Tokyo Sexwale, Al Sharpton, A.N.R. Robinson and Jack Warner
Event Date: July 29, 2007
Posted: August 06, 2007
The United National Congress Alliance held their Emancipation
Celebrations on Sunday night, 29th July, 2007, featuring special
guests civil rights activist Al Sharpton, and South African
politician and freedom fighter Tokyo Sexwale who spent 13 years in
jail alongside Nelson Mandela under the Apartheid regime.
In Sexwale's delegation were freedom fighter and chairman of the
Association of Ex-Prisoners of Robben Island, David Mois and the
brother of the King of Swaziland, Prince Thumbumuzi Dlamini. In the
audience were former President of Trinidad and Tobago, A.N.R.
Robinson, as well as UNC personalities Kamla Persad-Bissessar, Tim
Goopesingh, Oma Panday and Wade Mark. Thousands of people, many
dressed in African garb, gathered at the Center of Excellence in
Macoya for this event titled "A Gift to the Nation".

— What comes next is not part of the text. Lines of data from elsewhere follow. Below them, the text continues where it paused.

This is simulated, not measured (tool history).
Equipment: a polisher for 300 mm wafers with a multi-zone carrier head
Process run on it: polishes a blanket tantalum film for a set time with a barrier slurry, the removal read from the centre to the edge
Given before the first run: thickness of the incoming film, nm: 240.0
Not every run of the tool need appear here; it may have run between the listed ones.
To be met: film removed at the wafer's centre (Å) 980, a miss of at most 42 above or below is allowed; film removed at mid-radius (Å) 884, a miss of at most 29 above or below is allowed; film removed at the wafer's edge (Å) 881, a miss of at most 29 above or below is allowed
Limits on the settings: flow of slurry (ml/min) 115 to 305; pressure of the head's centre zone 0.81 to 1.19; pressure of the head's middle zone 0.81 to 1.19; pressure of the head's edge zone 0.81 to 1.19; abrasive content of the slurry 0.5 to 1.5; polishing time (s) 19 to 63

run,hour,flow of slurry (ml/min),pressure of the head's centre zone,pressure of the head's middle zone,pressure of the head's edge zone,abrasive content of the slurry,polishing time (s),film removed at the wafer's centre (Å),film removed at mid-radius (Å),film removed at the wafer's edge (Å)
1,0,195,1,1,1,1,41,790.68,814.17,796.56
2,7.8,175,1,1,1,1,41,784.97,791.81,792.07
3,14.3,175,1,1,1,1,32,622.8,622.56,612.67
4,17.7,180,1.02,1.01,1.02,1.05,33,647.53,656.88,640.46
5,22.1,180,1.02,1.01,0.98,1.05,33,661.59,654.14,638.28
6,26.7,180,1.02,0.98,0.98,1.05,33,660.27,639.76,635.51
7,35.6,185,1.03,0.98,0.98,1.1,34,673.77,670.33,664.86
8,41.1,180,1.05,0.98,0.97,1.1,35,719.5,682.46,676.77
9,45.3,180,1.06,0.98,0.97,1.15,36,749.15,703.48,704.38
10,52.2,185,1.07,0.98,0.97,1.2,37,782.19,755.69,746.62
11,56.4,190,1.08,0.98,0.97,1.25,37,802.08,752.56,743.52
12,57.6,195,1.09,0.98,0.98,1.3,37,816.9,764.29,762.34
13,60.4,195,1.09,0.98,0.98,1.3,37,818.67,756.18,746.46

The south-based Eniyawa Orisha Group sang several Orisha songs to
start the programme, following which Jack Warner welcomed the
dignitaries and the general audience and introduced the main guest,
the Reverend Al Sharpton, saying that he was a man that fights for
the poor and oppressed and dispossessed, regardless of colour of
skin or race.
Kamla Persad-Bissessar, Oma Panday and Basdeo Panday
Delivering the opening address, UNC Political Leader Basdeo Panday
said that although in history various peoples have been slaves, what
distinguished African slavery was that it was not merely economic,
but that it was also racist. Further, he said, "... you cannot
separate the struggle against slavery from the struggle against
racism and discrimination." Mentioning that there were conflicts
worldwide, he said that the root cause of those conflicts was the
inability to manage diversity. He called on the audience to
celebrate diversity and to show the world that in spite of our small
size we are capable of showing the world how people of different
races, colours and creed can live together in peace and harmony.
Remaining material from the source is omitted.